Spending more time than money, makes you think and act in different ways. Cracking open a good puzzle, with a devil may care attitude, feels like a good way to celebrate. Sometimes though, your biggest blocker in life, is yourself!
A little while ago, I had treated myself to a new puzzle. A grown up, 1000 piece puzzle. I know, I hear you...I have totally moved up to the big leagues. I am more used to a 25 piece chunky, or the odd 50 piece glittery floor puzzle if I am feeling daring, so a 1000 is a super stretch goal and I am feeling like a big girl.
Earlier in the year, Mum bought me a puzzle board. I think the idea being I could sit and make my puzzle at night, with a glass of wine, and have some chill out time. This is needed around Day 22, as the littlest dot is poorly. She has a tummy bug, and we are all taking time to go slowly, watch movies and rest!
I am all for mindful activities, in fact I seek them out, as I have anxiety issues. This feels hard, and I cannot help but wonder, do I subconsciously seek out stressful activities on purpose??
I wear glasses, and just starting to have to wear varifocals. As in low-light, and with things close up I cannot see, and pull muscles in my arms moving the thing backwards and forwards, whilst pulling a face like a displeased Robert De Niro! So I am struggling anyway. When I start unboxing the puzzle, I realise quite quickly, I am fucked!! The pieces are tiny. Not only that, due to the picture of my puzzle, all the tiny pieces have slightly different variations of purple.
Just as an important point to note, I haven’t received the new glasses as yet, due to events beyond my control. My current glasses, are held together with washi tape and hot glue. I sat on them during the first week of lock down, and had to do a super-crafting repair job. Apparently they look ugly, but to me they are beautiful, still allow me to see, and the hot glue and washi tape has held them into place for so many days and weeks!! Go, go super-crafter hands.
Anyway, I am in love with the puzzle, but feel there are blockers to my experience. I strongly suspect I am standing in my own way here. It all feels kind of overwhelming. Which I know is silly, as it is supposed to feel mindful and slow. I cannot work out how to balance a massive board on my lap, see the small puzzle pieces in low light, drink wine and watch tele, all at the same time.
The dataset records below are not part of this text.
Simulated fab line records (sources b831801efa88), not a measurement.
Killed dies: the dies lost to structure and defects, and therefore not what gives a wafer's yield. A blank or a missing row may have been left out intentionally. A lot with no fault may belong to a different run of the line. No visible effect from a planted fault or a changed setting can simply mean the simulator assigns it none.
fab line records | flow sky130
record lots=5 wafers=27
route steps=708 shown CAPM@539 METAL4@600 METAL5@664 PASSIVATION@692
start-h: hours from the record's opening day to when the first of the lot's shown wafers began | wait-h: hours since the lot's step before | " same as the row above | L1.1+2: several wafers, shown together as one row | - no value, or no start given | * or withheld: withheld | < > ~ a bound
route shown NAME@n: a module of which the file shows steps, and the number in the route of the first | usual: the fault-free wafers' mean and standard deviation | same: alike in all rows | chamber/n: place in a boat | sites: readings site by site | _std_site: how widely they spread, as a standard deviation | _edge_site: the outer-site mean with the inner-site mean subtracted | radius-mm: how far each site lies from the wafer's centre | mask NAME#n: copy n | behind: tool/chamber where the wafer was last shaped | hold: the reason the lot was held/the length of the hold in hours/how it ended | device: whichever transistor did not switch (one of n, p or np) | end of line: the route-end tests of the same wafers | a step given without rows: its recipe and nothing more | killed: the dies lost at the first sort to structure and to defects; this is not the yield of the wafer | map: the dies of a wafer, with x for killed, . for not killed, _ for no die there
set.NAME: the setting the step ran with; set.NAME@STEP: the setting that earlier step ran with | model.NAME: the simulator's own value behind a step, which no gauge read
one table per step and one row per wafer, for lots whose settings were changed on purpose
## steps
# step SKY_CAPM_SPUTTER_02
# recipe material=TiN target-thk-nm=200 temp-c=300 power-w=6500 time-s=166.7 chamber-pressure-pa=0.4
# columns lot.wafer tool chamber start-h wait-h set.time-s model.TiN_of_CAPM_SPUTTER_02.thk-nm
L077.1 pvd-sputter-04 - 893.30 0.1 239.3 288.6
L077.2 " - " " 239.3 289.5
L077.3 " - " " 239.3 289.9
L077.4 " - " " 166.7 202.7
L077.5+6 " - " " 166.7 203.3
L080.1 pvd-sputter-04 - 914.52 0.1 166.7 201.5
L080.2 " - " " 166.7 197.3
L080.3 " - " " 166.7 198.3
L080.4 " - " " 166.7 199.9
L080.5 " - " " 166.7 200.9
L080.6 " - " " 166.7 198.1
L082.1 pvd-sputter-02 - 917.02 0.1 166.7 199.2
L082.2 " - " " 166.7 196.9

Suddenly, I realise, I am trying to do so many things at the same time. I am never going to be successful.
This is the moment, I get a total grip on myself! Unsure why I am complicating this so much, I move the board to the dining room table, turn on the big light, and get comfy. Well, the progress is amazing. With the right tools, AND with the right mindset you can totes achieve anything, babes. I whip through the puzzle, within a couple of days, and stand back to look at my achievement!!
The little dot, comes over and appraises my work. Admiring the purple, and looking at the main character - as the puzzle theme is Disney Villains, it picture is Ursula from 'The Little Mermaid'. Littles stand there for a bit and looks up at me, she says: "Mum, your boobs look a bit like Ursula's!" Then she looks me up and down and follows up with: "...and your butt!!" Not all the work you do in life is appreciated, I guess. That's OK with me, and my beautiful butt.
I ponder on this feedback for a bit, and then decide she must be better. Where there is sass, there is life!